The Farmers’ Almanac released their prediction for the winter of 2019-2020 only a few weeks ago, and if the recent storm that shut down most of North Dakota is anything to go by, they were right on the money.
By Melissa Anderson
Snow falling in October does happen, with a lightweight storm passing through the area just last year and the heaviest snowfall for the entire month of October taking place in 1959 with just 23 inches. Residents of the state are all to familiar with the blizzards of a Dakota winter but having one occur in early October that closes schools and roadways is very unusual.
“I have not experienced a snow day this early in the calendar,” Langdon Area School District Superintendent Daren Christianson said.
Cavalier County has gone through a whiplash of mother nature speeding through seasons, as the first few days of the week of October 7 had temperatures in the upper 60’s. The dreary Wednesday of October 9 lead to a snowy Thursday on October 10 before the bombardment of winter that took place on Friday, October 11. The storm that was described as a winter cyclone by the National Weather Service (NWS) in Grand Forks dropped well over two feet of snow in the Langdon area and had winds gusting up to 55 miles an hour at times.
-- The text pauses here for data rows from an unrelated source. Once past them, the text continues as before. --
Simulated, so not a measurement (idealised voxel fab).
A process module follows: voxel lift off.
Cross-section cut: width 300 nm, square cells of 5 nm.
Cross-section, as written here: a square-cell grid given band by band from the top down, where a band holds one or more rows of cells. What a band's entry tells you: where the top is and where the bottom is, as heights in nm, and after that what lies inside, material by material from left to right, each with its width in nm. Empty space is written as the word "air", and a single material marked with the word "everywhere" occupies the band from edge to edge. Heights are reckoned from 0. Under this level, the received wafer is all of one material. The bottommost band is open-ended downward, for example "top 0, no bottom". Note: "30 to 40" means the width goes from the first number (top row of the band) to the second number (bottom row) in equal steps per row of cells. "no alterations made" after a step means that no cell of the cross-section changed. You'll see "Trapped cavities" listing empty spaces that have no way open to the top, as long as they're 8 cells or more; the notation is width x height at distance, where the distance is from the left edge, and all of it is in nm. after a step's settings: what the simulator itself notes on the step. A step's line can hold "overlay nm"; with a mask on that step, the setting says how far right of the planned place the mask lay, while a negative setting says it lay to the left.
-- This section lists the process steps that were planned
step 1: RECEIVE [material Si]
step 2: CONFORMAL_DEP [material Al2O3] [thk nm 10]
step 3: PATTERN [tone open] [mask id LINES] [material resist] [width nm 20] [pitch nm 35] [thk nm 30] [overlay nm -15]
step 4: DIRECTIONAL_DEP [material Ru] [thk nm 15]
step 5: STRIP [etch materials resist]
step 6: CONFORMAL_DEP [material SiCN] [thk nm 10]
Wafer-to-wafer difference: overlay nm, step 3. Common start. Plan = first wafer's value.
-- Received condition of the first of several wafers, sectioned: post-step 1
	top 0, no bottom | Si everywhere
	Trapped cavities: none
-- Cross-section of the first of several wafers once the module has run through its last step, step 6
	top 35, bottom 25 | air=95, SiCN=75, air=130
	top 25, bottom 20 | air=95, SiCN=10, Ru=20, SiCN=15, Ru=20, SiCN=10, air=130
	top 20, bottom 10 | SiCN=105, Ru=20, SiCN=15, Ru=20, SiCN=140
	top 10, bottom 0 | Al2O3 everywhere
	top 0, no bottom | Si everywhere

“The cyclone over Minnesota wrapped warm, moist air from the middle portion of the atmosphere from the Mississippi River valley region north and westward around the center of the low. The advection of this mid-level warm air brought widespread snowfall across north central and northeast North Dakota through the day Friday and into Saturday morning. This combination of persistent, moderate to heavy snowfall and strong winds brought widespread blizzard conditions to central and eastern North Dakota,” NWS- Grand Forks said in their overview of the storm.
The area schools of Langdon, St. Alphonsus, and Munich released early on Thursday, October 10 and did not hold classes on Friday, October 11. The school administrators are now hoping that the unseasonable snow fall will melt quickly and are not a sign of the winter to come. During the recent state legislative session, the pressure that the volatile winters of North Dakota have put on schools to meet the number of instructional days was addressed.
“Because of a change in the North Dakota Century Code, most schools have more flexibility in terms of making up hours. Essentially if your high school is longer than a six hour instructional day, a school can “bank” that extra time. In terms of education, of course, any day lost is has a negative impact,” Superintendent/Principal Robert Bubach of Munich Public School explained.
What all the administrators can agree on is that each day of education is valuable and important. There must also be an understanding that when weather poses a danger, there may be missed school days. For this reason, if there are multiple days of missed time that use more than the scheduled snow days, the ability to consider the hours served option for the schools provides a bit more of a cushion.
Local schools face challenges in making decisions any time there is bad weather. From late start, early dismissal or canceling school entirely, the administrators are usually in contact with each other, transportation supervisors and the local Sheriff’s Department to determine what the best course of action is. There are times when part of the school district may have worse weather than others.
“Our first and most important concern is our students’ and staffs’ safety. To release early like we had to on Thursday is nerve wracking because you are worried about everyone safely getting home,” St. Alphonsus School Administrator Carrie Hope said. “We watch storms like this very closely to make sure we do what is best for our families. Mr. Christianson does a great job communicating with me so that I know what the plan is for early dismissals and no school due to weather so everyone is on the same page.”
It is not just the schools that have to deal with loss of time. Locally-owned businesses can face loss of revenue when forced to close due to the weather. Employees will miss that day’s work causing them to have even more to do later. The United States Postal Service had a substantial backlog as the storm halted delivery from Friday until the following Tuesday, October 15. For those that depend on the postal service to deliver their product, such as the Cavalier County Republican, the delay in delivery causes major headaches.
“Although storms are out of our hands, the additional delay with the holiday right after a major storm added an extra day to an already late paper. We do value and appreciate everyone of our customers and their understanding that this was beyond our control,” Lori Peterson, Cavalier County Republican publisher said.
The snow may be melting, the kids back in school, and mail delivered on time for now. One thing that residents of the state know for certain is the weather rarely matches the season.